Last year, I wrote an entry expressing my concern at the dumbing down of music at the Keswick Convention (Cumbria, UK) and in the Christian Church generally. This year, I again attended Keswick, but chose the first, rather than second or third week, as this has the reputation of being a little more ‘traditional’ on the worship side of services (1).
Once again, I’m afraid my review is critical. The music has, if anything, moved further down the route of the outdated, middle of the road sounding pop song. There are hardly any traditional hymns left. It saddens me so much to see our great hymnody discarded in this way and strikes me as irresponsible and almost criminal. I felt so miserable and angry about this, that one night I couldn’t sleep and lay awake for hours, my mind running across the words of so many wonderful hymns; Love Divine, all Loves Excelling; O Love That Will Not Let Me Go; Tell Out My Soul, the Greatness of the Lord! And so on. What will happen to these and thousands more? Well, if we leave it to people who organise large Christian events, they’ll be forgotten, that’s what.

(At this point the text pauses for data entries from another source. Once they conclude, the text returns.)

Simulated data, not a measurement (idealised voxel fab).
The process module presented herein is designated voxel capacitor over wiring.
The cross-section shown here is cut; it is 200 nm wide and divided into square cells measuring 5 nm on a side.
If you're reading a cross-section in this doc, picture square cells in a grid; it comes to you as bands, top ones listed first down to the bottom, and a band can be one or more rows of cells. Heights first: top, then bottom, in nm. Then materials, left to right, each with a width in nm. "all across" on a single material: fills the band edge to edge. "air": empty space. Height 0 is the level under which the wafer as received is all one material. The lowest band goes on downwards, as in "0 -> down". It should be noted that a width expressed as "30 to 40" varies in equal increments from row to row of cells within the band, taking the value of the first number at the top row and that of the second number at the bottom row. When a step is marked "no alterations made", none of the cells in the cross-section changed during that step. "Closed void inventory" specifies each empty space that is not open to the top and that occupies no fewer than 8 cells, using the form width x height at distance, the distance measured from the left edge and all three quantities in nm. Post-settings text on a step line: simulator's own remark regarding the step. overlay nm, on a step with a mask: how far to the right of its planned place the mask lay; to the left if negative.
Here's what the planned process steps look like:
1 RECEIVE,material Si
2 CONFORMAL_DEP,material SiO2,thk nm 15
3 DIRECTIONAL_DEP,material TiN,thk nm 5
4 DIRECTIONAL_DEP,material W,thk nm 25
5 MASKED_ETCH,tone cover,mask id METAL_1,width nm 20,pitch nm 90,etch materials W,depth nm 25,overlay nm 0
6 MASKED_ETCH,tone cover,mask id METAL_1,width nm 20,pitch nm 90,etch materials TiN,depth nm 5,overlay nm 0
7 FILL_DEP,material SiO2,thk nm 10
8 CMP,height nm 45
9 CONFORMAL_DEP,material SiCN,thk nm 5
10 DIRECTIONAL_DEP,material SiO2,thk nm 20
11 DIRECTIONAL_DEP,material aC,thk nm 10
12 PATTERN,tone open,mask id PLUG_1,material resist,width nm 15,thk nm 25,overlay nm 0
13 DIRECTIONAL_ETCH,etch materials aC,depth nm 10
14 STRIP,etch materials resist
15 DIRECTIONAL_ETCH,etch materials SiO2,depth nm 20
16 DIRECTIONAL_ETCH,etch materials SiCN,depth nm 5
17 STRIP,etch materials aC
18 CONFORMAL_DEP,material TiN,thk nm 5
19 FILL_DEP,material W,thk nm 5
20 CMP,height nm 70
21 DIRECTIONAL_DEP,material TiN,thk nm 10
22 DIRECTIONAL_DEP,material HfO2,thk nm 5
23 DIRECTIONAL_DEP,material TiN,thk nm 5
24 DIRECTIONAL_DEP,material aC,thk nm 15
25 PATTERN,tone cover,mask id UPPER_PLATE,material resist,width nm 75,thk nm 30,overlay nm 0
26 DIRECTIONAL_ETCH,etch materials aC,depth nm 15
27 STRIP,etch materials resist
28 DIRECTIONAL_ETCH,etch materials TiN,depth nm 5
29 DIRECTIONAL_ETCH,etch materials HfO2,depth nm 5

During the first week of the Keswick Convention, most people are grey haired. Whenever I got chatting to one of these saints, they’d often say that, like me, they didn’t know many of the songs being sung, and bewail the passing of traditional hymns. This naturally leads many to feel excluded as they stand staring at screens, mouths moving like goldfish as they try to sing the new songs. Unfortunately, the effort is often in vain as the words don’t always fit the music too well. But there are other problems, and these apply across the board I’m afraid, not just at Keswick.
Some of the words, for example, are trite and twee; some of the music can only be described as atrocious. Many of the modern worship songs are pitched so low as to be almost impossible for an average male voice to sing. I’m only too well aware that the reason for this lies in a politically correct notion of redressing the balance after many years of traditional hymns being in keys which were high for some women to sing. But this perceived ‘counterbalance’ has gone way too far.
There’s also an element of performance in this kind of worship, giving it the feeling of being part ‘concert’. At the front is a ‘stage’ with all the theatrical accoutrements. The congregation are the ‘audience’. And part of the performance includes the current fashion for the band occasionally to take off between verses and play a solo without warning, leaving some of the congregation (audience) looking rather red-faced as they realise they’ve set off singing the next verse when they shouldn’t; (maybe just as they’re getting the hang of it?) This happened a few times during my trip to Keswick. I know it can’t really be so, but it did seem at this event as if those leading the worship were deliberately trying to confuse the congregation. And (to be even more pedantic) hearing ‘worship leaders’ taking breaths in the middle of such words as ‘up-on’ and even ‘Je-sus’ as I did last week, is absolutely cringe-inducing to anyone who knows the first thing about singing.
And why, at this and similar events, do we need to keep repeating choruses or last lines of verses etc., almost mantra like – even at random in the middle of songs, again in a seeming attempt to stymie the hapless congregation? ‘Let’s just sing that line again’ shouts the ‘worship leader’ over the noise of the band… and so we sing the line again… several times. This seems really odd. After all, most evangelicals would be quick to criticise what they see as ‘vain repetition’ in such things as Roman Catholic rosary prayers and many parts of the liturgy in the larger denominations. And even without this repeating of sections, some of the words of the songs are already painfully repetitious in themselves.
When I was eventually present at a service last week where a ‘proper’ hymn was sung (How Great Thou Art) we were treated to a doubled up ‘disco’ version which resulted in the melody being sung in half time, making it painfully slow. Conversely, on another day, Alleluia, Sing to Jesus was played so fast that it was almost impossible to fit the words in. Why can we not just sing the hymns as they were intended, and make the whole thing straightforward for the congregation? I guess the answer is that the organisers or those in charge of the music are under the misguided impression that if they make a hymn sound like a tacky ’80s dance record, then it will appeal to young people.
I really must stop this rant here. But before I do, just in case you’re thinking I’m some dinosaur who doesn’t understand, let me (without any intention of boasting) say that I spent most of my life as a professional musician, working mainly in pop music and for many years in the recording studio. I’m certainly not against modern music (well, not most of it!) What I’m really concerned about is giving God the best we can and glorifying his name (2).
Of course there are some good modern songs and hymns, and we should use them. But their use should be carefully balanced with the great treasury of hymnody we already have. At present, much of the latter is being dumped, despite (in most cases) being far superior, both musically and lyrically.
1) I should add that I don’t like ‘worship’ to be seen as a separate part of a service (especially when it consists of dodgy music!).
2) Incidentally, it would also seem more honouring to God (in my humble opinion) to be presentably dressed. Are the scruffy clothes, ‘holy’ jeans, caps etc., really suitable? If we were visiting the Queen’s Garden Party would we dress this way?